On the morning of November 19th Jiang Tianyong, a lawyer, was blocked by police at the gate of his home in Beijing’s Haidian district as he was walking his daughter to school. Jiang had just returned from the US two days earlier.
Jiang Tianyong was held for 13 hours and questioned by police in Yangfangdian district police station near his home in Beijing.
The police did not provide him with any documentation authorising his detention. When Jiang challenged the lawfulness of his detention the police told him that he was held for “attacking the police”.
Police also questioned his seven year-old daughter at school while he was in custody. He was released on November 19th, but the police told him that “the issue is not ended yet”. On the morning of 20 November at least six police officers were stationed at the gate to Jiang Tianyong’s house. The police initially blocked him from leaving but relented after negotiation.
Other human rights lawyers including Li Xiongbing, Li Heping and Mo Shaoping also faced harassment, with three or four police officers stationed in front of their homes. Some of the police officers remain outside the lawyers’ homes.
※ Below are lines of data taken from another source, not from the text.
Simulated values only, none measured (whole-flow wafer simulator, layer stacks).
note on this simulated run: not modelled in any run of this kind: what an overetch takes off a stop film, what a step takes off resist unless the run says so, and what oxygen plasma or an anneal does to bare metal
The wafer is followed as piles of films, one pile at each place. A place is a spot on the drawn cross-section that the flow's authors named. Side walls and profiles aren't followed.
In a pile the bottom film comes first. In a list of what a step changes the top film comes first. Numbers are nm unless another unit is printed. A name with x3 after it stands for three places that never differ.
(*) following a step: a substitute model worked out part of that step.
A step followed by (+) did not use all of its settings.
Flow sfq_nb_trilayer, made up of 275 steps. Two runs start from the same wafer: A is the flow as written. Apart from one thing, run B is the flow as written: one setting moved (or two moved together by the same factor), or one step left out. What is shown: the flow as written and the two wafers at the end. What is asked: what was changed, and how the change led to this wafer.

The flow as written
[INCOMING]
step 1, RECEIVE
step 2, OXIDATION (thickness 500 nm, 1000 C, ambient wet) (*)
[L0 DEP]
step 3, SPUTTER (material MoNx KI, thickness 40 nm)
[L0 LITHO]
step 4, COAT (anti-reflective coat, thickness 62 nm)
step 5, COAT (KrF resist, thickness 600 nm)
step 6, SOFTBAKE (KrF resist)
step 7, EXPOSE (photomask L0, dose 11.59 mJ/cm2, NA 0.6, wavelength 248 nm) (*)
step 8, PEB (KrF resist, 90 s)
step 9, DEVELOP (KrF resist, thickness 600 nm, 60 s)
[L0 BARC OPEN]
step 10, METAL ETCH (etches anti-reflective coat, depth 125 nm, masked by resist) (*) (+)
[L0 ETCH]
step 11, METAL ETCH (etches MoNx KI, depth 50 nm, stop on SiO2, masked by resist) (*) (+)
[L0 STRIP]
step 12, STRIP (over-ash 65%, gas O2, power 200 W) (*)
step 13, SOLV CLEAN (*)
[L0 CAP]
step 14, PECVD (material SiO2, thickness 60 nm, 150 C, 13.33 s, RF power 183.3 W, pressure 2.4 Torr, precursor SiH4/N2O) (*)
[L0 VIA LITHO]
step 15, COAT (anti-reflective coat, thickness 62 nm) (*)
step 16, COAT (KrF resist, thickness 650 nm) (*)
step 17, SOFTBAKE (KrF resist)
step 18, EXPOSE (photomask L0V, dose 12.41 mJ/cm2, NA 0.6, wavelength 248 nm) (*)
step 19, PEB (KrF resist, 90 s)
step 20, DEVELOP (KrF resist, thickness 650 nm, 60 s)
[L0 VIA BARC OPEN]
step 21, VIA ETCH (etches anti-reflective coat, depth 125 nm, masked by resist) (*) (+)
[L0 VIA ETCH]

Before President Obama’s visit to the country many activist and petitioners complained of state intimidation with police being posted outside their homes in Shanghai, Beijing and elsewhere in the country.
During the visit, some activists were escorted out of Beijing or were held in unofficial places of detention often known as ‘black jails’.
Human rights activist and lawyers in China face violations of their own human rights, including torture and other ill-treatment, intimidation and arbitrary detention for their peaceful human rights work.